Progress / Science

Mapping the Mighty Missisquoi

The Missisquoi is a gem of Vermont. From its alpine headwaters on Jay Peak to the federally-protected, waterfowl-filled delta on Lake Champlain, the Missisquoi dashes, then saunters through a landscape that is both quintessentially Vermont and uniquely rugged. The Missisquoi, whose name is derived from an Algonquian Abenaki word meaning place of large rocks, is approximately 88 miles long, of which roughly 25 miles meander through southern Quebec. For as long as people have lived in northern Vermont, this river has been a two-way passage for canoes, goods, and wildlife alike. As its longest upstream stretch, it is now a notoriously defeating reach of the Northern Forest Canoe Trail. Truly, one could spend a lifetime on the Missisquoi River.

But a river is not just a river – it is the mountains, valleys, and communities that surround it. In the case of the Missisquoi, the river is fed by approximately 1,200 square miles of ancient mountains, bucolic pasture, productive farms and forests, and importantly, wetlands. Wetlands are the sponges that soak up precipitation and slowly release it to the rivers, the filters that remove excess nutrients, and the nurseries that support many birds, amphibians, fish, and mammals. In essence, the communities of the Missisquoi River, natural and human, are dependent upon its wetlands. But in an area of 1,200 square miles, where are these crucial ecosystems?

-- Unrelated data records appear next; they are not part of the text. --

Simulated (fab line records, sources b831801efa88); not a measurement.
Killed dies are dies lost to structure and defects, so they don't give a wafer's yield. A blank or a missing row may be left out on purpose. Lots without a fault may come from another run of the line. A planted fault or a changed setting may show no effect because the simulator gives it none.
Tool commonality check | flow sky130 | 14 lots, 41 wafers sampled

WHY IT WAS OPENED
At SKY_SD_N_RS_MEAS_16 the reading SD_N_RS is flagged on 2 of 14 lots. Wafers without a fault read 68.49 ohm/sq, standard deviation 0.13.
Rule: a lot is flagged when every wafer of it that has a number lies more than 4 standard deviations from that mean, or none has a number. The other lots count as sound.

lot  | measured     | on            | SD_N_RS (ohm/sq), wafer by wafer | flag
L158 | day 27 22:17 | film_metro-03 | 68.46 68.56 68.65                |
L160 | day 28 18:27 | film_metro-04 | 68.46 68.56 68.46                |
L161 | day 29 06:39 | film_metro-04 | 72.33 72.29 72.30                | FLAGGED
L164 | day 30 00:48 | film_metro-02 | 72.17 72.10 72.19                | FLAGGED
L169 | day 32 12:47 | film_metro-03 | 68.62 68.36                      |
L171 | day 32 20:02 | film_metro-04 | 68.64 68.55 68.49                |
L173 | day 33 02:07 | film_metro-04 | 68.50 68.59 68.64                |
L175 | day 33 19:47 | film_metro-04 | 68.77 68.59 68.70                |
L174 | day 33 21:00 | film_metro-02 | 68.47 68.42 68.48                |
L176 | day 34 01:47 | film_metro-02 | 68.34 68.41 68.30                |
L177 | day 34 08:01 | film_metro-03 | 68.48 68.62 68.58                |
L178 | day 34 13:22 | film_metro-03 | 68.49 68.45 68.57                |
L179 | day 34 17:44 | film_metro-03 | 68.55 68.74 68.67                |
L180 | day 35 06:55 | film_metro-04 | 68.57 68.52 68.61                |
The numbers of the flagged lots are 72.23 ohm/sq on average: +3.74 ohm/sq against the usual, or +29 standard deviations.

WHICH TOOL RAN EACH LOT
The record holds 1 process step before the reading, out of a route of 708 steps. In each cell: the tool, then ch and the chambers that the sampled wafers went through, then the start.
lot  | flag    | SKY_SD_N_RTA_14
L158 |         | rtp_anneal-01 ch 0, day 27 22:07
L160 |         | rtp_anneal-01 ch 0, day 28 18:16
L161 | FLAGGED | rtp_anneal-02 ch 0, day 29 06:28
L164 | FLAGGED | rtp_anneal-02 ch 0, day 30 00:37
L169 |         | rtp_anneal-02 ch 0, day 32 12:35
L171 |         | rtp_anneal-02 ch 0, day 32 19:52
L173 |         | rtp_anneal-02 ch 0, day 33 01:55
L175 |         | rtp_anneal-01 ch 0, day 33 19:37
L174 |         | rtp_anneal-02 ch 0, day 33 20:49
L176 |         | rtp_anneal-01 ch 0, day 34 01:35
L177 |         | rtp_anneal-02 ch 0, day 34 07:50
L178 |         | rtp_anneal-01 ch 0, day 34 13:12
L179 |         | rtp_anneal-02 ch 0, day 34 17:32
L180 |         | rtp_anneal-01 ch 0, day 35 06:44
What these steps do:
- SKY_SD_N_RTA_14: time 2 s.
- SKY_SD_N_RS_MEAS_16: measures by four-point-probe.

The National Wetlands Inventory (NWI) estimates the Missisquoi Basin to be approximately 5% wetland by land area. This mapping from the NWI is 12-14 years old and proven to be coarse at best. A study from the University of Vermont and experience from the Wetlands Program show that at least 30% of our wetlands are unmapped by the NWI, suggesting that 6.5% of the Missisquoi Basin could be wetland. The Vermont Department of Environmental Conservation’s (DEC) Wetlands Program is tasked with protecting wetlands according to the Vermont Wetland Rules, but dated and inaccurate mapping can make this difficult. In 2018, with funding from the U.S. Environmental Protection Agency, the Wetlands Program set out to update the current mapping to better serve the public and the resource, starting with the mighty Missisquoi Basin.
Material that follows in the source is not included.